General Purpose Output
All General Purpose Outputs of Allen & Heath use a Relay to switch the output.
NO = Normally open (GPO not activated no contact to the common pin, GPO activated contact to Common pin)
NC = Normally Closed (GPO not activated Contact to Common Pin, GPO Activated no contact to common pin)
C = Common (Switches contact between NC & NO Pin)
If there are only 2 normally open pins, the pins will be contacted on active GPO.
All Allen & Heath GPIO units have a + 10V power supply.
The 10V potential difference is between Ground (Down Arrow) and V+
The device or technical specifications will specify how much current can be drawn from the power supply.
A simple way to use an LED as indicator:
You can either use the Negative or positive pin to be switched.
In this example we are switching the Negative Pin.
The voltage supplied = +10V , we need a resistor to take the voltage to 2V as required by the LED.

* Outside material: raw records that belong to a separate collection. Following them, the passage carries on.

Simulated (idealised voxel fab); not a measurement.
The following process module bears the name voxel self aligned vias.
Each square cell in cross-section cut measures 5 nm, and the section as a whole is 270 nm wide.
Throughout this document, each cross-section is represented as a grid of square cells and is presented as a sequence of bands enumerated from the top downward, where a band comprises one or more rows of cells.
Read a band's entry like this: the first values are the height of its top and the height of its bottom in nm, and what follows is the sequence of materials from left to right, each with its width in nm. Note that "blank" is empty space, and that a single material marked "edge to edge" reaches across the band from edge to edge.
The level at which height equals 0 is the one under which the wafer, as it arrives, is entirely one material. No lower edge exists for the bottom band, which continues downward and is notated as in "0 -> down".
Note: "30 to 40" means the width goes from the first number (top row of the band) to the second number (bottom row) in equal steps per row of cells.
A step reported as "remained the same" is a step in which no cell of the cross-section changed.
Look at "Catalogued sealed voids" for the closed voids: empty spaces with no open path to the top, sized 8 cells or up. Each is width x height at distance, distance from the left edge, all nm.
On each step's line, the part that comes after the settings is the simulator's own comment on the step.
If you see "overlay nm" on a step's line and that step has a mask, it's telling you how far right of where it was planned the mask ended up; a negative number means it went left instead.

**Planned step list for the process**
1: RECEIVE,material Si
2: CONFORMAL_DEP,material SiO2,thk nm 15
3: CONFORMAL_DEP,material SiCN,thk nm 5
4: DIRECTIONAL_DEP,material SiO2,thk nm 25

To calculate the value of a resistor:
Ohm’s Law states:
R=V/I (R Resistance in Ohms, V= Voltage in Volts, I = Current in Amps).
If we want to calculate the correct resistor for a voltage drop of 8 Volts by 20mA (=0,02A) we get 8V/0,02A=400 Ohms.
The nearest standard resistor is 390 Ohm (Orange, White, Yellow).
Some examples how to connect the LED on different devices:
The graphic below is a diagram for GPO 1 on AHM.
The graphic below is a diagram for GPO 2 on AHM
The graphic below is a diagram for GPO 1 on the GPIO Unit
General Purpose Input
The General Purpose Inputs of Allen & Heath, All switch to ground to become active (Pin not connected is Off state)
When not activated on Allen & Heath devices the GPI Pin is set to +10V using a Pull up resistor.
The threshold for the GPI to become active is 8.6V, Everything lower than 8.6V will activate the GPI to become active.
If you want to use a device that uses TTL (Transistor Transistor Logic), the max Vout of the TTL circuit wil be +5V (The +10V will be pulled down to +5V). You then need a relay or Transistor to release the max +5V to overcome the 8.6V switching threshold.
Tech Insight - Pull-up Resistor - for your information only
Most logic signals act on a connection to Ground (or 0Vcc) as an active state. If the logic port is not connected, the 'floating' voltage can cause false readings. A Pull-up resistor is often used to avoid this. The resistor is there to ensure the logic sees the +Vcc when not connected to the Ground (to pull-up the voltage).
We can use a resistor between the +Vcc and the logic input that uses a minimal amount of current, for example 1mA. To get the correct value we can use Ohm's law R=V/I, where R is the resistor value, V is the voltage and I is the current in Amps.
Lets take a small current of 0.001A and a +10V +Vcc rail.
The formula will be
10/0.001 = 10,000Ohm (10kOhm)
Allen & Heath devices always pull to +Vcc and therefore do not require a Pull-up resistor.